While the adoption of the work-from-home scheme will remain as employers’ prerogative based on a mutual agreement between the employer and the employee, the telecommuting program should not be less than the minimum labor standards set by law including that for health and safety of workers, schedule and workloads, work hours and social security.

“We thank the President for supporting our bill that will promote our workers’ right to work-life balance and flexible work arrangement,” Sen. Joel Villanueva, principal author and sponsor of the law, said.

The senator, who is also the chair of the Senate committee on labor, employment, and human resources development, added that the law in itself has enough safeguards to ensure that the rights of home-based workers are protected by giving them equal pay, leave benefits, and promotion as their counterparts in the office.

Aside from promoting work-life balance, the law also targets to address traffic congestion and its tremendous effect on the country’s economy.

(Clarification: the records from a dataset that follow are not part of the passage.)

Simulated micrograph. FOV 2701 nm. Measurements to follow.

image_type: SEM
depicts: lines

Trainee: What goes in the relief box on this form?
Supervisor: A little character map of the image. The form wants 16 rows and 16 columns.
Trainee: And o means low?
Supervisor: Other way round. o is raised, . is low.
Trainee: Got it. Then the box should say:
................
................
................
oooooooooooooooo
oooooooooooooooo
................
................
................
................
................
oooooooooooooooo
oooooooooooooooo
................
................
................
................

Under the law, the Department of Labor and Employment (DOLE) is expected to come up with guidelines that will ensure the “fair treatment” provision of the measure such as the:

  • Rate of pay, including overtime and night shift differential, and other similar monetary benefits not lower than those provided in applicable laws, and collective bargaining agreements;
  • Right to rest periods, regular holidays, and special non-working days;
  • Equivalent workload and performance standards as those of comparable workers at the employer’s premises;
  • Access to training and career development opportunities as those of comparable workers at the employer’s premises, and be subject to the same appraisal policies covering these workers;
  • Appropriate training on the technical equipment at their disposal, and the characteristics and conditions of telecommuting; and
  • Collective rights as the workers at the employer’s premises, and shall not be barred from communicating with workers’ representatives.

The telecommuting law further provides for the establishment of a telecommuting pilot program in select industries for a period of not more than three years to enable DOLE to determine the advantages and disadvantages of a telecommuting program in the Philippines.